JRE 32bit vs 64bit

As you note, primitive numeric types in Java are well-defined.

However, the choice between 32-bit and 64-bit JVMs can matter if your Java application is using native-code libraries, which may be built for use in a 32-bit application, a 64-bit application, or both.

If you have native libraries that support only 32-bit applications, you either need to use a 32-bit JVM, or build 64-bit versions of the libraries.

Depending on context, for local development I will always use a 64-bit JDK. Primarily because I would likely need the whole memory space for builds and the IDE.

That being said for integration to production, I would recommend 32-bit if it is possible. Why?

For some Java EE servers that are licensed for production use, it would depend on some factors like which machine how many cores etc. For WebSphere Liberty Profile specifically, you are also limited to 2GB.

64-bit JREs would take up slightly more memory and if you're trying to constrain it to something like 2GB or better yet 2x 1GB cluster you would have more flex space to work around in without paying a cent.

From https://plumbr.eu/blog/java/should-i-use-32-or-64-bit-jvm

Problem 1: 30-50% of more heap is required on 64-bit. Why so? Mainly because of the memory layout in 64-bit architecture. First of all – object headers are 12 bytes on 64-bit JVM. Secondly, object references can be either 4 bytes or 8 bytes, depending on JVM flags and the size of the heap. This definitely adds some overhead compared to the 8 bytes on headers on 32-bit and 4 bytes on references. You can also dig into one of our earlier posts for more information about calculating the memory consumption of an object.
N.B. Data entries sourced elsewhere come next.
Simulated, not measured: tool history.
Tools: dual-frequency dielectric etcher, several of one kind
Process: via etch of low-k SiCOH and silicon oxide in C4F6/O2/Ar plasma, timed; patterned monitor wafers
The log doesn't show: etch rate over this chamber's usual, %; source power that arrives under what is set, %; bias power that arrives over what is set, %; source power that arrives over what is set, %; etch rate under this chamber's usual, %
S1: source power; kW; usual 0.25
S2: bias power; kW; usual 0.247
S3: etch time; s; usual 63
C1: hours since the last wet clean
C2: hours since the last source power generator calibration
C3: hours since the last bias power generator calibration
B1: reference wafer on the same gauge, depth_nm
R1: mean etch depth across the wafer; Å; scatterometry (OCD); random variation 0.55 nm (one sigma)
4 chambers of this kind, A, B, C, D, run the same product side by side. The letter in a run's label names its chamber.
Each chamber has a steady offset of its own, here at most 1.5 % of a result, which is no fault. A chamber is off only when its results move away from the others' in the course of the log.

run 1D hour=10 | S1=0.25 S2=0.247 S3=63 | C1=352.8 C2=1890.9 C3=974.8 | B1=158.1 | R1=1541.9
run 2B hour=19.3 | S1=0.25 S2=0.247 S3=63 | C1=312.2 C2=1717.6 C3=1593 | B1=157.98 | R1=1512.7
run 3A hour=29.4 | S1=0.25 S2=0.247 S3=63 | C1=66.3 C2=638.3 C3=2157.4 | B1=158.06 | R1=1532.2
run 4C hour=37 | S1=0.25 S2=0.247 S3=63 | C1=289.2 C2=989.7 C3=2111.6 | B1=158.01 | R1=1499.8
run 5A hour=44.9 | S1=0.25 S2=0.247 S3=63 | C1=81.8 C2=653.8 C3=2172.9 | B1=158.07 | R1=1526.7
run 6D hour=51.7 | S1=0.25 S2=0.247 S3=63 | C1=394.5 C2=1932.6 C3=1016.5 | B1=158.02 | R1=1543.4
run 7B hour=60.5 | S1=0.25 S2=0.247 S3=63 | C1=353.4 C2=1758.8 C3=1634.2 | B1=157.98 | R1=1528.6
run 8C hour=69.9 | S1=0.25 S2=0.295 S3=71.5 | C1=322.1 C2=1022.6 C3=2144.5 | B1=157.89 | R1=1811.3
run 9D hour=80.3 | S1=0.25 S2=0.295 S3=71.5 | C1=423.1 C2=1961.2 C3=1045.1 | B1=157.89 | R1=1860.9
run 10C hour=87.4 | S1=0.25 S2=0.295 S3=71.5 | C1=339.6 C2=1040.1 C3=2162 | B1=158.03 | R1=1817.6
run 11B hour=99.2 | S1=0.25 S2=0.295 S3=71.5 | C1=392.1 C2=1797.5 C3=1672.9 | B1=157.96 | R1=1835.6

Problem 2: Longer garbage collection pauses. Building up more heap means there is more work to be done by GC while cleaning it up from unused objects. What it means in real life is that you have to be extra cautious when building heaps larger than 12-16GB. Without fine tuning and measuring you can easily introduce full GC pauses spanning several minutes. In applications where latency is not crucial and you can optimize for throughput only this might be OK, but on most cases this might become a showstopper.

To limit your impact for your Java EE environment, offload parts of it to other microservices such as ElasticSearch for search, Hazelcast for caching, your database for data storage and keep your Java EE server to host your application core itself rather than running the services inside it.

64-bit vs. 32-bit really boils down to the size of object references, not the size of numbers.

In 32-bit mode, references are four bytes, allowing the JVM to uniquely address 2^32 bytes of memory. This is the reason 32-bit JVMs are limited to a maximum heap size of 4GB (in reality, the limit is smaller due to other JVM and OS overhead, and differs depending on the OS).

In 64-bit mode, references are (surprise) eight bytes, allowing the JVM to uniquely address 2^64 bytes of memory, which should be enough for anybody. JVM heap sizes (specified with -Xmx) in 64-bit mode can be huge.

But 64-bit mode comes with a cost: references are double the size, increasing memory consumption. This is why Oracle introduced "Compressed oops". With compressed oops enabled (which I believe is now the default), object references are shrunk to four bytes, with the caveat that the heap is limited to four billion objects (and 32GB Xmx). Compressed oops are not free: there is a small computational cost to achieve this big reduction in memory consumption.

As a personal preference, I always run the 64-bit JVM at home. The CPU is x64 capable, the OS is too, so I like the JVM to run in 64-bit mode as well.